Cast: Nicolas Cage, Angelina Jolie, Giovanni Ribisi, Robert Duvall, Delroy Lindo, Will Patton, Chi McBride, Scott Caan, Christopher Eccleston, Vinnie Jones, Timothy Olyphant
Director: Dominic Sena
Producers: Jerry Bruckheimer, Mike Stenson
Screenplay: Scott Rosenberg
Cinematography: Paul Cameron
Music: Trevor Rabin
U.S. Distributor: Touchstone Pictures
With Mission: Impossible II, director John Woo showed how the combination of tight editing and filmmaking flamboyance can transform a seemingly ordinary action film into something genuinely exhilarating. Gone In 60 Seconds illustrates the opposite: that bland direction and lifeless action sequences can turn a supposedly exciting experience into a humdrum affair. Instead of offering a heady adrenaline-and-testosterone cocktail, this motion picture, which is plagued by a lack of innovation and a needlessly protracted running length, may cause some viewers to nod off during the proceedings.

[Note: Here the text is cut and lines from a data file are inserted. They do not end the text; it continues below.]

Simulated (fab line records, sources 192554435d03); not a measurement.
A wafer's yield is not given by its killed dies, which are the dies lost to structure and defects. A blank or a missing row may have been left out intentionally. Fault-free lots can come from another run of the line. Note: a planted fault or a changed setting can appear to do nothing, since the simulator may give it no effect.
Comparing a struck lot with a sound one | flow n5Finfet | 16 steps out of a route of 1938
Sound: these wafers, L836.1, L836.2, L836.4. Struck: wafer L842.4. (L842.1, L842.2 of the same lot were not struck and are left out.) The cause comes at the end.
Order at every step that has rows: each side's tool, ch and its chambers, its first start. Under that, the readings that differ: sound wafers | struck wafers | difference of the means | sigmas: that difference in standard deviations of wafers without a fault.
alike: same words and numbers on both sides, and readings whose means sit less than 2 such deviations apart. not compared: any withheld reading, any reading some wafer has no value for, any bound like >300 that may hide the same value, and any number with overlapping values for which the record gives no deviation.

Car chases rarely do much for me. They're easily the most boring staple available to the action director, and it's a rare filmmaker who brings enough novelty to one to make it even moderately interesting. For Gone In 60 Seconds, a movie about car thieves that features about a half-dozen car chases, it's especially important to do something rousing, yet the approach employed by director Dominic Sena (Kalifornia) is no better than adequate. His car chases are all filmed with technical aptitude, but they don't get the blood pumping. They are routine and by-the-book, and, as a result, boring. Even the sight of Nicolas Cage driving backwards at a high speed on a crowded road isn't especially interesting or exciting. We know there's no danger. He's not going to die. Even when he performs an act of aerial derring-do that would give Evel Knievel pause, we're more likely to burst out laughing than hold our breaths.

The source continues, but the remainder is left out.